No reasonable ground exists to excuse the absence of a written acknowledgment (SCPA § 2307-a[9][b][ii][B] ).   Therefore, the commissions of Attorney MacKennan shall be one half the statutory commissions to which he as executor would otherwise be entitled under SCPA §§ 2307 and 2313.

SCPA § 2307-a(7) mandates that a determination of compliance with the statute “shall be made in a proceeding for the issuance of letters testamentary.”   The probate proceeding before me is distinguishable from the holding by my colleague.   Honorable Lee L. Holzman, in Matter of Fleshler, 176 Misc.2d 583, 672 N.Y.S.2d 1005 (Surr.Ct., Bronx Co., 1998).   In that estate Surrogate Holzman held that since the only assets of the estate were pending causes of action, it made economical and practical sense to hold the issue of compliance determination in abeyance until an accounting or other appropriate future proceeding.   Here, the probate petition indicates the decedent's gross testamentary estate is greater than $500,000.00 but gives no ceiling on its approximate value.


 EPTL § 7-1.18 provides that “[a] lifetime trust shall be valid as to any assets therein to the extent the assets have been transferred to the trust.”   Simply attaching a schedule which recites that certain assets belong to the trust is not sufficient.   The grantor is obligated to actually transfer the assets.  (Turano, Supp Practice Commentaries, McKinney's Cons.Laws of NY, Book 17B, EPTL C7-1.18 2001 Pocket Part at 42).   Here, the decedent/grantor only “lists” the property which forms the corpus of the lifetime trust.

The memorandum in support of the Laws of 1997, Chapter 139, the statute creating EPTL Sections 7-1.17 and 7-1.18, states:

“The term transfer is defined in the statute;  in the case of assets which may be registered, such as stocks, bonds, bank accounts, real estate, etc, transfer means completion of the recording of the deed, change of title of the bank account, actual re-registration of the stock certificate or change of the security account, etc.”  (McKinneys 1997 Session Laws of New York, page 2130).

The list of assets appearing at the end of the lifetime trust, dated January 29, 1998, is therefore ineffective to accomplish the intent and purpose of the statute.

 The first amendment to the lifetime trust contains four paragraphs.   The first paragraph changes monetary bequests to separate individuals in paragraphs seven and eight of the Will, dated December 3, 1997.   Gifts to a named individual in paragraph fifth of the Will “are deleted.”   Paragraph two is a gift of tangible personal property to a named individual.   Paragraph three consists of a series of cash gifts to entities and persons, including a $50,000.00 gift to the attorney/draftsman's wife Edith MacKennan.   Paragraph four states:  “all the rest of my property not otherwise described in the will dated December 3, 1997, tangible and intangible, including securities and bank accounts, I give to Mr. and Mrs. Edward Reilly, Vassar College, or the survivor of them.”

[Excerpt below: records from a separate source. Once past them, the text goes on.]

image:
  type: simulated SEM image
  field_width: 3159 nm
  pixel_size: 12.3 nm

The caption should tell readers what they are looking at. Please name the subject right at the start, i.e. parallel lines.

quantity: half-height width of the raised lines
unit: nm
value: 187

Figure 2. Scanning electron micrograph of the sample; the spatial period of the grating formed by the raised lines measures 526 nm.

New York has substantially rejected the concept of incorporation by reference with respect to decedents estates.   38 N.Y. Jur 2d, Decedents Estates, § 431.   There are exceptions so that not every attempt to dispose of assets by reference in the will to another instrument will be foiled.  (Matter of Ivie, 4 N.Y.2d 178, 181 [1958] ).   The propounded instrument makes no reference whatsoever to either the lifetime trust or first amendment.   Any reference to the Will is found in the two trust instruments.   In essence, the decedent/grantor employed a reverse incorporation by reference by making substantial changes to his Will by virtue of paragraphs one and four of the first amendment to the lifetime trust.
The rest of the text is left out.